1. Internal Representations of Polynomials
We have seen expression trees:
| > | p := x^3 + 9*x + 8; |
We have the high level commands to query the components of a polynomial:
| > | degree(p,x); coeffs(p); coeff(p,x,1); |
The next level is the level of expressions, for which we use the "op" command:
| > | op(p); |
By applying the op command further to the operands we can draw the expression tree.

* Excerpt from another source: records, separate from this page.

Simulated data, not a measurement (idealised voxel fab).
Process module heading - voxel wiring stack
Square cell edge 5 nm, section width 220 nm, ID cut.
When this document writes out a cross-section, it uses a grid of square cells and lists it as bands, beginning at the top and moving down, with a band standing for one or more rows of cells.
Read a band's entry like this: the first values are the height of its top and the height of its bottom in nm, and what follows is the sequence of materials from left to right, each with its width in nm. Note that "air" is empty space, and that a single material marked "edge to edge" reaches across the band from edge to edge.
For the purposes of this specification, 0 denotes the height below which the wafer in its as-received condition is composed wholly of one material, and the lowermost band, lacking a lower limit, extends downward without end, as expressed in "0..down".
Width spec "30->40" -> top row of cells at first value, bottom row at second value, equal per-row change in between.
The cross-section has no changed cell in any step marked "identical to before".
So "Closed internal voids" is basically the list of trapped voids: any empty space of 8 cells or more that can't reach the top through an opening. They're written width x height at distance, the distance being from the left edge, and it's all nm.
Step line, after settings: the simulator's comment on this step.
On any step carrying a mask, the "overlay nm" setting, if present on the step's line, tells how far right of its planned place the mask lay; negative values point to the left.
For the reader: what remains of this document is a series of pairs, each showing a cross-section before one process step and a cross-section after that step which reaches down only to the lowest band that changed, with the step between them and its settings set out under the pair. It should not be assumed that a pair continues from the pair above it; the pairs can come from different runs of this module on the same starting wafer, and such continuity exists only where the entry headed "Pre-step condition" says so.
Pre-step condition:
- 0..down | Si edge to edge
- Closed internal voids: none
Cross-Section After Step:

However, Maple does not store the expressions as trees. For memory efficiency, Maple stores every object (that is every symbol and every number) only once. When every objects is stored only once, then also a substitution (which is a major tool in expression manipulation) can be performed efficiently.
| > | dismantle(p); |
SUM(7)
PROD(3)
NAME(4): x
INTPOS(2): 3
INTPOS(2): 1
NAME(4): x
INTPOS(2): 9
INTPOS(2): 8
INTPOS(2): 1
Maple stores this polynomial as a sum of monomial times coefficient, as x^3 . 1 + x . 9 + 8 . 1.
| > | dismantle(x^3 + 9*x - 8); |
SUM(7)
PROD(3)
NAME(4): x
INTPOS(2): 3
INTPOS(2): 1
NAME(4): x
INTPOS(2): 9
INTNEG(2): -8
INTPOS(2): 1
We see from the dismantle above that a minus 8 is stored as + (-8) times 1.